Leading Mexican grape producers, such as Grupo Molina, based in Hermosillo, Sonora, are using shade covers to maximize the production of their proprietary grape varieties. The staggering production costs for Mexican grapes include drip irrigation, targeting individual vines, and hand labor which touches every bunch, even before harvest. The right to drill one water well in the Sonoran desert costs over one million dollars. These rights have to be regularly renewed. Photo courtesy of Fresh Farms, Nogales

Skyrocketing North American fruit and vegetable imports are coming from many sources. Mexican imports are the poster child for the category. Land ports make Mexico an unsurprising source for being the primary source of those imports.

Well beyond this obvious fact, the United States’ southern border is the gateway to a land that is ideal in many ways for providing fresh fruits and vegetables. Providing a solid perspective on such things is Dante Galeazzi.

Galeazzi is a very likable, bright, articulate, and dynamic young man, who is president and CEO of the Texas International Fresh Produce Association. The group uses the acronym TIPA and is headquartered not so many miles from the Rio Grande River in a blonde brick building in Mission, TX.

TIPA’s role is to serve the interests of Texas fruit and vegetable growers. TIPA also represents Texas businesses that handle imported fresh Mexican produce. As to potential threads of conflicting interests therein, Texans live the pro-business savvy favoring the proverbial “rising tide.”

Galeazzi says Mexican imports have increased because of access to a long list of Mexican resources that are unavailable for producers in the U.S.

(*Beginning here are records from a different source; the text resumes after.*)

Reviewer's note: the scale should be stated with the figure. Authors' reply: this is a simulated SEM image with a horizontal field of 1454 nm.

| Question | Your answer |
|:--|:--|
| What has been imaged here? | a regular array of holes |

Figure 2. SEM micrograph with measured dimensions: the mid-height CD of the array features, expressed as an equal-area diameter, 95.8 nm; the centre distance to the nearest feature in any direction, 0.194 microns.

Mexican Vegetables Imports Set the Table

A November 2021 USDA report indicates that in 2020, Mexico accounted for a healthy 77% of U.S. fresh vegetable import volume. (Canada, a distant number two, represented 11% market share.)

The USDA explains import demand: “U.S. consumers have pushed for greater consistency in supermarket produce and expanded demand for year-round availability of virtually all fresh vegetables. Between 1998 and 2020, the volume of fresh vegetable imports increased nearly 200 percent, and the value of fresh vegetable imports grew to exceed fresh exports by $7.6 billion, more than double the same figure a decade earlier.”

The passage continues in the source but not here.